Solved
New Contributor
Posts: 3

# code to tell whether columns are continuous or not (vcont.sas)

Hi All,

I am working on a data-set which has more than 100 columns (variables) and writing a code to programmatically assign the column as categorical and continuous. While browsing, I found this paper "Continuous or Not: How One Can Tell" (Paper 88-28 - Vatsala Karwe, Mathematica Policy Research, Princeton, New Jersey - SUGI 28 - Coder's Corner). This is exactly what I want to do.

He mentions about vcont.sas file but was not able to get the code -- if anyone has already got this or done this - could you please let me know where I could download this, rather than re-inventing the wheel.

Accepted Solutions
Solution
‎04-04-2014 12:33 AM
Super User
Posts: 23,773

## Re: code to tell whether columns are continuous or not (vcont.sas)

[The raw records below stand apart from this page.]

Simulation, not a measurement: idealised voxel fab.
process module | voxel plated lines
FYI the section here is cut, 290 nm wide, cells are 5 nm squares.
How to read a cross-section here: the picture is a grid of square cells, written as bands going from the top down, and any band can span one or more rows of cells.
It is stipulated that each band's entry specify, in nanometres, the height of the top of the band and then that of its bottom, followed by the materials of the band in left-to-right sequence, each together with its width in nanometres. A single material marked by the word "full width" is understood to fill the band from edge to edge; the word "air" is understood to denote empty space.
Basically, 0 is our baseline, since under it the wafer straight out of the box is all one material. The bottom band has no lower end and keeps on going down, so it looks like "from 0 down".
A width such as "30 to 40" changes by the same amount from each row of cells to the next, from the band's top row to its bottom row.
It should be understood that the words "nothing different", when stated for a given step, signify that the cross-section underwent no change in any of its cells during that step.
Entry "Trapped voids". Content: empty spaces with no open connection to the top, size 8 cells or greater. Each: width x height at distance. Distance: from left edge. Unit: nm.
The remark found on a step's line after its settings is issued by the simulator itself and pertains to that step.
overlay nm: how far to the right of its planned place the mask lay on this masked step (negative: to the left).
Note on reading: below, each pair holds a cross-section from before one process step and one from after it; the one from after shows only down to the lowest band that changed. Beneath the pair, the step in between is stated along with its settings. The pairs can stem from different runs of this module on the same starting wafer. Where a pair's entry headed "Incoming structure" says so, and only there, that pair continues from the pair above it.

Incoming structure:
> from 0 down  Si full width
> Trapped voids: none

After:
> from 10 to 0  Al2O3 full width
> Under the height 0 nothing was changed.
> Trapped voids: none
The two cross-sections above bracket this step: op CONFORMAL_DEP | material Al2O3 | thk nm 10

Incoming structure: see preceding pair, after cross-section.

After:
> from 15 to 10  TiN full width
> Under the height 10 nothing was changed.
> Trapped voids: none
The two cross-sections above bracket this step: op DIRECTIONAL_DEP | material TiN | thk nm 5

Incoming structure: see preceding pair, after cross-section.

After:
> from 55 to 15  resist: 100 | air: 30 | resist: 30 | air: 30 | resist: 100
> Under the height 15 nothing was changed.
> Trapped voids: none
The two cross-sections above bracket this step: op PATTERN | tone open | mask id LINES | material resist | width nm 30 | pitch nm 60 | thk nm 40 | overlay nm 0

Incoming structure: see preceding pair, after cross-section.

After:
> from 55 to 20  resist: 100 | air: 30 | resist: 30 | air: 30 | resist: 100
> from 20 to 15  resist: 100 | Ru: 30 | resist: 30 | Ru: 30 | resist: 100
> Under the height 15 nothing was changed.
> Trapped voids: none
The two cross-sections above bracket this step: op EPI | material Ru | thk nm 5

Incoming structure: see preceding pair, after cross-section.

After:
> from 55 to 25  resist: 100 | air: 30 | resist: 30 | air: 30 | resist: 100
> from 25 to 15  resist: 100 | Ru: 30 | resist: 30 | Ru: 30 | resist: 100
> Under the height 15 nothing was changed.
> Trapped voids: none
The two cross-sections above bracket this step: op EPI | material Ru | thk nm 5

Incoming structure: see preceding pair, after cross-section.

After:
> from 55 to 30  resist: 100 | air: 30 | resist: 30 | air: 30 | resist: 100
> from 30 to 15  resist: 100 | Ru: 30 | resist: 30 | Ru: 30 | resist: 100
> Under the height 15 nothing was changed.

Don't know about that vcont.sas code, but one way to tell if it is continuous is to look at the number of unique records in the variable. A categorical variable is only likely to have a few categories, but a continuous will have many. So you can set a cutoff to characterize a variable as categorical.

You can do this via proc freq, and change the macro variables for your dataset and your desired cutoff.

%let dset=sashelp.cars;

%let n_level_cutoff=20;

ods select nlevels;

ods table nlevels=n_levels;

proc freq data=&dset nlevels;

table _all_;

run;

data cont_var;

set n_levels;

if nlevels>&n_level_cutoff then vtype='Continuous';

else vtype='Categorical';

run;

All Replies
Solution
‎04-04-2014 12:33 AM
Super User
Posts: 23,773

## Re: code to tell whether columns are continuous or not (vcont.sas)

Don't know about that vcont.sas code, but one way to tell if it is continuous is to look at the number of unique records in the variable. A categorical variable is only likely to have a few categories, but a continuous will have many. So you can set a cutoff to characterize a variable as categorical.

You can do this via proc freq, and change the macro variables for your dataset and your desired cutoff.

%let dset=sashelp.cars;

%let n_level_cutoff=20;

ods select nlevels;

ods table nlevels=n_levels;

proc freq data=&dset nlevels;

table _all_;

run;

data cont_var;

set n_levels;

if nlevels>&n_level_cutoff then vtype='Continuous';

else vtype='Categorical';

run;

New Contributor
Posts: 3

## Re: code to tell whether columns are continuous or not (vcont.sas)

Hi Reeza,

Thank you so much - I was looking for similar code.

Since the dataset was huge -- I considered only 1 millions records for categorization.

@ballardw,

There were such columns and I did consider it the way you have mentioned. Thanks a lot

Super User
Posts: 13,583

## Re: code to tell whether columns are continuous or not (vcont.sas)

I would recommend looking at variable names and labels as well. There are many coding systems in use that have large numbers of codes such as Zip or other postal codes, account numbers, or client ID numbers that may not be detected by frequency counts especially if you have a dataset with many records. If you identify any such, exclude them from consideration.

🔒 This topic is solved and locked.